Sunday, April 29, 2012

Frankenstein Created Woman (1967) dir. Terence Fisher

Logline: Baron Frankenstein returns as a benevolent freeloader working on the transference of souls. His first successful experiment places the soul of an executed man into the body of his female lover. Gender-bending mayhem ensues.

Note: This entry is the opening section of a much larger paper on sex, gender, and the female Creature in Mary Shelley's Frankenstein. Therefore, it's not the usual type of analysis I do here (it also necessarily eschews much of the film), but I think it's fine enough reading nonetheless.

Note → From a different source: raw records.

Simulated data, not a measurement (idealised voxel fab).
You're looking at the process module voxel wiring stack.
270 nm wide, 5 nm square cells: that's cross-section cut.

Of the sundry adaptations and reinterpretations of the Frankenstein myth, one of those most deserving of feminist critical evaluation is the 1967 British film Frankenstein Created Woman. Produced by the renowned Hammer Film Productions and directed by Terence Fisher, Frankenstein Created Woman is the fourth Frankenstein film of the seven that Hammer would create between 1957 and 1974, and—significantly—the only to feature a female Creature. This Creature, named Christina (played by Susan Denberg), is an intriguing and ambiguous figure, simultaneously monstrous and sympathetic (much like Shelley’s own Creature). For the film’s first hour, Christina is not yet the product of the experimentation by Baron Frankenstein (Peter Cushing), but a hideously scarred and disfigured young woman, the daughter of an innkeeper, working at the inn that they maintain together somewhere in 19th century Europe (probably Switzerland). In her naturally scarred and disfigured state (although we are not given the cause of her deformities, we are informed that they were present from birth), Christina presents a sort of monstrous corporeality that others find repellent. Tellingly, a group of three foppish Dandies, who represent the film’s materialization of institutionalized culture, cruelly torment her with teases and insults concerning her natural visage. Although her appearance is the product of natural processes, the manufactured society that the Dandies represent will not accept her: Christina does not adequately fit the role of what a “natural” woman should look like. Instead, she is the result of actual nature at work, with all of its inconsistencies and abnormalities. Nor does Christina act as society would have her. She is loyal to her father out of love, but is not afraid of disobeying his orders. She is sexually liberated, sleeping with the man whom she loves, though they are not married and her father forbids their meeting. Moreover, she makes the tragically autonomous decision to take her own life after her lover has been wrongly executed.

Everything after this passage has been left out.